'Could not broadcast dimensions' / mult-class classification

Firstly, I’d like to mention that I am a beginner in Bayesian statistics and PyMC. Please excuse any misunderstandings.

While studying textbooks on Bayesian statistics and machine learning, I came across the MCMC method. As a challenge, I decided to use MCMC to classify the Iris dataset, a standard toy dataset in machine learning, though I’m aware it can also be approached with SVM or other algorithms. This choice was intentional for my future research

I successfully implemented binary classification, but I’m encountering difficulties with multi-class classification (three or more classes).

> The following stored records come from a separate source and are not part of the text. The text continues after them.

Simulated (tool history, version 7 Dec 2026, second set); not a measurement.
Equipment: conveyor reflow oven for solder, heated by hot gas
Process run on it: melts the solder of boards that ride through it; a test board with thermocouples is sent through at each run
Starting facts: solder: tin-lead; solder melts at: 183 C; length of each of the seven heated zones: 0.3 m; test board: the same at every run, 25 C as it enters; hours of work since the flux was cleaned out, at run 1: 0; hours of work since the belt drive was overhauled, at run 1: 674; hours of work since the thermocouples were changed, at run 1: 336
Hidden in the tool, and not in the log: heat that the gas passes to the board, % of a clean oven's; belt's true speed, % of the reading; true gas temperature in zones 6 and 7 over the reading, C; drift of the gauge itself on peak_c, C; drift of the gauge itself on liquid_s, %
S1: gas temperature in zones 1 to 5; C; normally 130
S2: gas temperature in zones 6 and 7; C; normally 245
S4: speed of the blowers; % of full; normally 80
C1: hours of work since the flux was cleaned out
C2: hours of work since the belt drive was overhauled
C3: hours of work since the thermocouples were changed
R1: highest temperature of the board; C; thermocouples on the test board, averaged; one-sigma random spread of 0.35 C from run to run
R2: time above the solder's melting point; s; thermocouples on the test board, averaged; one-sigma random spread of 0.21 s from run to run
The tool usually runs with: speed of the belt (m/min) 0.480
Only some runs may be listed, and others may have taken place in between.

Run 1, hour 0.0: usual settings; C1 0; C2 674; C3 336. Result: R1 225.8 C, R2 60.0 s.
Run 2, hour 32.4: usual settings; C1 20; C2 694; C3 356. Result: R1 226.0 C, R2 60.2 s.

full source code (Google Colaboratory):

import pymc as pm

with pm.Model() as model:

    # data
    X_data = pm.Data('X_bias', X_train_bias, mutable=False)
    y_data = pm.Data('y', y_train_cat, mutable=False)

    # prior distribution of w
    w = pm.Normal('w', mu=0, sigma=10, shape=(X_train_bias.shape[1], y_train_cat.shape[1]))

    # 
    y = pm.math.dot(X_data, w)
    pred = pm.math.softmax(y)

    # likelihood
    likelihood = pm.Categorical('likelihood', p=pred, observed=y_data)

    # run sampling
    trace = pm.sample()

    # it occurs error, why?

I’ve been attempting to resolve the ‘Could not broadcast dimensions’ error, but despite various efforts, the issue remains unresolved.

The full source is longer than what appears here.